Friday, 9 July 2021

On to Gloucester

 Friday July 9 Tewkesbury and on to Gloucester (13 miles, 2 locks)

After breakfast, we clambered up onto the quay and had a good walk around town. We appreciate all the (fairly) unspoilt Tudor buildings along the Main Street, busy with traffic.






After a good Costa coffee, we returned to Annie via the lock. John took this photo of the warehouses, which looked to be leaning to him!!


 From our weedy quay we set off for Upper Lode Lock, the only one before the lock you must respect at Gloucester Docks.



We shared the lock with NB Flint, who then turned and moored at Lower Lode Hotel, by the Cheltenham College boathouse and the second confluence with the Avon. Soon after, we passed the Yew Tree Inn moorings, by the Avon Sailing Club, where we have stopped before, and then, hidden by willows, the Coal House inn moorings.Haw Bridge Inn moorings, where we saw the hotel boat Duke 2 again, is the last for a while, as you can’t moor at the Red Lion or The Boat at Ashleworth safely. That’s enough info for the drinkers!!

It’s pleasant if unexciting scenery, but at least you can see more nearer to Gloucester, as the banks become lower in places.

At Upper Parting we left the main river to follow the narrower, winding channel three miles to Gloucester Docks. John rang the lock keeper, and we had to wait “on the chains” with a following narrowboat, against the high brick wall, once a sailing ship jetty. 

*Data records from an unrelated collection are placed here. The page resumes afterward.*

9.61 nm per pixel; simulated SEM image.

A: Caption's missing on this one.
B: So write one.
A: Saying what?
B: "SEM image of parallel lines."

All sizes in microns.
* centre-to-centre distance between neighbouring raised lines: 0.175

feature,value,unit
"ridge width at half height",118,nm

John looped the stern rope around the chain on the wall so the current did not sweep us past the lock. John spoke again to the lock after a huge white cruiser appeared and just missed the narrowboat waiting behind us. He told us it had taken an hour to travel the thirty miles from Worcester!! So much for the speed limit.

The two steel boats entered Gloucester Lock first, then the cruiser,  with plenty of revs and aiming left, as the current sweeps you to the right just as you are about to enter the lock. Worth knowing!!



There was plenty of room on the visitor moorings close by the lock. These have a great view of the Dock area.